I have no idea of what your "apparent speed" is, and I don't care.

I can however tell you what A will _measure_ the speed of B'
relative to A will be.

A knows that his clock shows 0 at e1, when B' is at
the position x = (-3e8m + (v/c²)⋅0)/√(1−v²/c²) = -3e8m/√(1−v²/c²)
A knows that his clock shows 0.75 seconds when B' is at
the position x = 0.
So B' has moved the distance 3e8m/√(1−v²/c²) in 0.75 s
v = (3e8m/0.75s)/√(1−v²/c²)
v = 3e8m/√((0.75s)²+(3e8m)²/(3e8m/s)²) = 240000000 m/s = 0.8c

> 
> 2. What is the apparent distance traveled by B' during the interval 
> noted by the watch?

The distance B' has travelled in the rest frame of A is shown above.
d' = 3e8m/√(1−v²/c²) = 500000000 m
It is nothing 'apparent' about this distance.

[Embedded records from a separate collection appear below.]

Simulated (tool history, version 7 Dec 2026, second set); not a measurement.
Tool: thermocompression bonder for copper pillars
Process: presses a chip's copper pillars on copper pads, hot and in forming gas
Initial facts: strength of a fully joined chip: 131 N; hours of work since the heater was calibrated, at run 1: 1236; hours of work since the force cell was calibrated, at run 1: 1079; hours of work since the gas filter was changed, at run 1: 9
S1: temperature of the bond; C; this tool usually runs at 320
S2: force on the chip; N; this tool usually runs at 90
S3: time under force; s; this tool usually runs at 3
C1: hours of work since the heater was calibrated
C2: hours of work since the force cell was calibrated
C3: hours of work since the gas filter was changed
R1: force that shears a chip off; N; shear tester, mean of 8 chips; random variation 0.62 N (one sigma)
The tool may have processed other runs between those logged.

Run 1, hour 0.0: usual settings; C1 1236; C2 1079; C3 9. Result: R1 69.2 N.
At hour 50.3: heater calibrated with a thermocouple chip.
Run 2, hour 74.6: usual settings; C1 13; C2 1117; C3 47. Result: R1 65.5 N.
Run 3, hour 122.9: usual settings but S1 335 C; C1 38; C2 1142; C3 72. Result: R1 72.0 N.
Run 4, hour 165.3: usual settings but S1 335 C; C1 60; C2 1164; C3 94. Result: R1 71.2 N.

Now that I have answered your questions, you can possibly answer mine:

When the train leaves Nantes, you see the watch on the railway station
showing 8:32, and you start your stop watch. When you arrive in Berlin,
you see the watch on the railway station showing 20:41. You stop your
stop watch which show that the duration of the journey was 12h 9m.

The question:
-------------
Why is the difference between the Berlin clock at arrival and
the Nantes clock at departure equal to the duration of your journey,
  20:41 - 8:32 = 12h 9m ?

-- 
Paul

https://paulba.no/